Throughout watching Brett Gaylor’s 2008 RiP! A Remix Manifesto, I kept trying to remember that quote from Andy Warhol, turns out it was Pablo Picasso:
Good art borrows, great art steals.
It’s a pretty popular idea–thanks internet!
Every artist yet to understand that has a lot of learning to do; and every corporation who denies it is both predictably greedy and fundamentally insecure. When I think about how we got here, my face does something much like that kid about 50 minutes into the documentary–the one who is realizing all the trouble he’s in from downloading music illegally.
Because wasn’t copyright law supposed to be about the artists getting what they deserved? As we also learned from Zane Lowe, shouldn’t record labels’ role in all of this to simply be a conduit for artists and the audiences? “Fair use” sounds like a bologna pacifier which the industry fed to creators to get them to comply with the law, and ultimately, the artists fell from the top of the priorities list. Why? The trouble is, creation makes sense in a simple cyclical way within our consumerist society: production for consumption. Even though I very much identified with this quote:
I never asked to have your brands and logos shoved down my throat all the time, so why should I have to ask to use it?
Next to the capitalism of America, Brazil’s upset to it all seems like an actual utopia.
Where are we going next? As the rest of the world climbs aboard the internet bandwagon, heavy hitting issues like net neutrality will ebb and flow into global priority, hopefully allowing a more open, connected and free internet.

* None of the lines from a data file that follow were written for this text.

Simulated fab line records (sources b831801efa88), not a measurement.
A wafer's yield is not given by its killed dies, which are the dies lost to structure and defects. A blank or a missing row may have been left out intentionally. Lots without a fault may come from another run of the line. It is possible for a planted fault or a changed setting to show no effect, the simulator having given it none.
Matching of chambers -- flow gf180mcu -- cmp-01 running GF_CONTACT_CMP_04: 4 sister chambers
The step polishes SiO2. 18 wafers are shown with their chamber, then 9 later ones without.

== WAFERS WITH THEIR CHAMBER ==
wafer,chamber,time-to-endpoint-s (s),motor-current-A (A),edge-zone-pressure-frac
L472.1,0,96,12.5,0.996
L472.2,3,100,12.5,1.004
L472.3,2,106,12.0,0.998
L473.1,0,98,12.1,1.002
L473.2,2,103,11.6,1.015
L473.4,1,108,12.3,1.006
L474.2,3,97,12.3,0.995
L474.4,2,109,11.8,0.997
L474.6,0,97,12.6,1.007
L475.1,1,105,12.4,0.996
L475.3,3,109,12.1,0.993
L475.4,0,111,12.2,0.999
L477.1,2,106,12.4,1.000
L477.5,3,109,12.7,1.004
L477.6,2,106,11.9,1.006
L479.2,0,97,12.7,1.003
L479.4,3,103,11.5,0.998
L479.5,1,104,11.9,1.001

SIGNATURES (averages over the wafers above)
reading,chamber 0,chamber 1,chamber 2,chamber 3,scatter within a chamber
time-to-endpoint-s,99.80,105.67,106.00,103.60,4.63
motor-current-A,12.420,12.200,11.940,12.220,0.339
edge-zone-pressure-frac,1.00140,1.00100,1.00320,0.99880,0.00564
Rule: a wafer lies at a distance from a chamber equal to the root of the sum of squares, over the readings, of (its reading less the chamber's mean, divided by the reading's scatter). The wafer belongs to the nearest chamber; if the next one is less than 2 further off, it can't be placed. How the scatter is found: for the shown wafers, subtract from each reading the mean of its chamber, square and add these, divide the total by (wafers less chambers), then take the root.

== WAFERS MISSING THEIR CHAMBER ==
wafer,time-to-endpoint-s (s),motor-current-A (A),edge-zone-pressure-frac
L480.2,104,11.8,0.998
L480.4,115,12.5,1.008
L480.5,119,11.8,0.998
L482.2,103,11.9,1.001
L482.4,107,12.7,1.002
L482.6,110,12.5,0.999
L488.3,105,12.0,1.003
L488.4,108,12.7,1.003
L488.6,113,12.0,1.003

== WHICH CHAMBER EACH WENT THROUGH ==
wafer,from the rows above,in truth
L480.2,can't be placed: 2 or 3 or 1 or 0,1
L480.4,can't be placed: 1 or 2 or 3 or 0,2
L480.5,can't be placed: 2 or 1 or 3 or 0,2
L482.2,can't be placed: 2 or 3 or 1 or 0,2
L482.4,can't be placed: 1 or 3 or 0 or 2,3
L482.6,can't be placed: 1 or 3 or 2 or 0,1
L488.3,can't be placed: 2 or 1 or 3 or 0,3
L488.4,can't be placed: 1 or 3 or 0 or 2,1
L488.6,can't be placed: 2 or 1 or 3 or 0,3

The title of this blog post is my favorite mantra. I repeat it to myself nearly everyday in myriad of situations: before I pop the last French fry in my mouth, during terrifying turbulence of a trans-atlantic flight, as I refill my bottomless gas tank at night, watch the price climb, and consider the frozen food I have sitting at home. My joys arrive with expiration dates. My woes come and go like Drake’s poignancy on a 22-track album. Artists and their work are both ephemeral and timeless, and the laws supporting corporate greed that stand in the way of creativity may one day be just as impermanent.
In New York City, the MTA put poetry up in the subway cars. I’ve always liked this one and find it particularly appropriate for this post.
- Computing power won’t keep doubling forever. This argument is essentially ignorant of the nature of microprocessing and the likelihood that it will advance around roadblocks.
- AI computing power has been all talk for decades. Early 70’s naive optimism aside, we’ve finally built computers with roughly the raw processing power of the human brain. And it’s growing exponentially.
- There’s a difference between acting intelligent and being intelligent. Philosophy, schmilosophy. That’s ignorant of the economic value, because when someone’s looking to hire, do they really care if they have a soul?
- Every new iteration of automation just makes us more efficient. The AI revolution is different than the industrial revolution, as robots will manufacture themselves, program themselves, repair themselves, and manage themselves. After all, human beings complain, steal company pens, and spend too much time scrolling during bathroom breaks. Robots make for far better employees anyway.
The above infographic demonstrates that artificial intelligence progresses in exponential time. Economists break employment down into four parts, and the employment opportunities will be capitalized by robots in the following order: Routine physical (digging ditches, driving trucks), Routine Cognitive (accounts-payable clerk, telephone sales), Non-routine physical (short-order cook, home health aide), and Non-routine cognitive (teacher, doctor, CEO).
In short, we’ll all be jobless by 2060. What’s the world to do? Stop time? Put Robo Scarjo back in her box? Not possible, and even if it were, AI is the globe’s contemporary race to the moon. If America were to unlace her sneakers here, it would be irresponsible to the people of the nation.
So where does that leave us? For the vast majority of us who don’t own capital and currently trade work for money, we’ll suffer. What will upend the mechanics of our economy, though, is that capitalists need consumers to buy their goods and services, and if no one has money to buy, they’ve basically automated themselves into a cashless corner.
There are numerous ways this could play out, the most probable is some kind of combination of universal basic income, as well as a tax on robot labor. Some nations have already put UBI into play. It’s still a novel idea, but it will likely be the leading idea that takes us forward.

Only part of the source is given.